WASHINGTON — Angry senators grilled top officials of the Securities and Exchange Commission on Wednesday, citing the agency's delays in taking action against accused swindler R. Allen Stanford despite repeated red flags about his financial firm's operations.
Lawmakers sharply questioned Rose Romero, the director of the SEC's Fort Worth regional office, and Robert Khuzami, the agency's national enforcement director, about a report from the agency's independent inspector general.
It found that the Fort Worth compliance office decided at least four times not to act on findings by SEC staffers that Stanford appeared to be operating a Ponzi scheme.
Committee chairman Chris Dodd, D-Conn., described the situation as one in which "you had an examination office yelling 'fire, fire, fire' and an enforcement branch yelling 'no fire.'"
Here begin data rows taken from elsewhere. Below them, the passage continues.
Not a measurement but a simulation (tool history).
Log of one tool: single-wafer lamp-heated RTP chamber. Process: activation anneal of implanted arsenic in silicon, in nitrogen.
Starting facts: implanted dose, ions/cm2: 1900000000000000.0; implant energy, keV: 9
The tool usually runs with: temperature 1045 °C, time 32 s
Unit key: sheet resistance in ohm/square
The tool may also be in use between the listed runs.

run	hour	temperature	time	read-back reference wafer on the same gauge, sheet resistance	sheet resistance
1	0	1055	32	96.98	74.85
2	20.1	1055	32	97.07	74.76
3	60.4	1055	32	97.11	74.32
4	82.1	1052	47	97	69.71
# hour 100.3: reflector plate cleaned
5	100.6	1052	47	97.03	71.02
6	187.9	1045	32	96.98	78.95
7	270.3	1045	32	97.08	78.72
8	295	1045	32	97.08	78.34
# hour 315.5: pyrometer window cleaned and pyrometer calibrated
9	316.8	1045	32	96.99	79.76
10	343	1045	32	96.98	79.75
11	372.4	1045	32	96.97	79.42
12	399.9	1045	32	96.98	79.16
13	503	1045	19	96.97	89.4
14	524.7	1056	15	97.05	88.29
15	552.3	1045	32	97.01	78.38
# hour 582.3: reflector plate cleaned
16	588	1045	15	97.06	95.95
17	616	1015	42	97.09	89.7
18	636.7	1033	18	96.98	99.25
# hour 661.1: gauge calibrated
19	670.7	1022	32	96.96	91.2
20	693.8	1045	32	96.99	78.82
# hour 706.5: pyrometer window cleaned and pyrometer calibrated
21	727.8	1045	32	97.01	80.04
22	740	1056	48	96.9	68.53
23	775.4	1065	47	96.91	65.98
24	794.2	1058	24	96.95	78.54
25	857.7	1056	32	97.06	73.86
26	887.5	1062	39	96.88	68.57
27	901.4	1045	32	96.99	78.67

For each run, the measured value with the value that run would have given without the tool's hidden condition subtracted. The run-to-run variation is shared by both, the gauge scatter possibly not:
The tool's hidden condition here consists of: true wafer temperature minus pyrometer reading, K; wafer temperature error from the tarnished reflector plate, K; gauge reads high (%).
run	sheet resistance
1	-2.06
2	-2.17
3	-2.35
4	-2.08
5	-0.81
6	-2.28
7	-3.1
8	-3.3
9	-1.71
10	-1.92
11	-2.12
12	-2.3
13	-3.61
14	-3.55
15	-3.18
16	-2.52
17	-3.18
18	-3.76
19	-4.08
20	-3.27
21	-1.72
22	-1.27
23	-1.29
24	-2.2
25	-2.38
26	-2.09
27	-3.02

Sen. Kay Bailey Hutchison, R-Texas, called the revelations "stunning" and said that she hoped something is being done to make sure such a lapse doesn't happen again.
Stanford, 60, and three other executives of Houston-based Stanford Financial Group are accused in federal indictments of running a $7 billion investment fraud scheme using certificates of deposit issued by a Stanford bank on the Caribbean island of Antigua.
Stanford is being held without bail in Houston as a flight risk. He has denied wrongdoing and is scheduled for trial in January. The others will be tried separately and are free on bail.
The inspector general's report concluded that Fort Worth SEC officials harbored suspicions that Stanford was acting illegally as early as 1997, two years after his company's broker-dealer arm, Stanford Group Co., registered with the SEC.
Over the next eight years, the compliance branch of the Fort Worth office conducted four separate examinations of Stanford's investments and reported each time that the high returns and low volatility were "highly unlikely" and inconsistent with a "legitimate" fund.
All four times, Fort Worth's enforcement team chose not to act on the findings. The enforcement team first opened a formal investigation into Stanford's company in 2005.
The SEC filed a civil fraud suit in February 2009 against Stanford and his companies, which were placed in receivership. A federal grand jury handed down the criminal indictments four months later.
In testimony Wednesday, SEC Inspector General H. David Kotz blamed the agency's culture, saying senior SEC officials thought they were being judged by the number of cases they processed, not on the number of investors affected or the size of the fraud.
As a result, Kotz said, the Fort Worth office focused on cases considered "quick hits" or "slam dunks." Complicated cases such as Stanford's were put off or handed to state securities boards.
Romero, who joined the Fort Worth office in 2006, expressed regret that the SEC had not acted more quickly to limit investor losses.
Khuzami, the top SEC enforcement official in Washington, said the SEC believed that it had not gathered enough evidence at the time of the earlier warnings. He said losing in court would have given Stanford "a Good Housekeeping seal of approval" to call his investments safe because a judge had rejected the SEC's claim. But Khuzami conceded, "We did not pursue the evidence as hard as we should have."
Cassie Wilkinson, a Houston resident who lost her savings when Stanford's companies were placed into receivership, attended the hearing with other Stanford investors. She called the SEC's testimony an effort to "cover their backsides" and said it needs a "housecleaning."
"There were obviously people who did not do their jobs, and no one has been fired. Investors have lost $7 billion. That seems wrong," she said.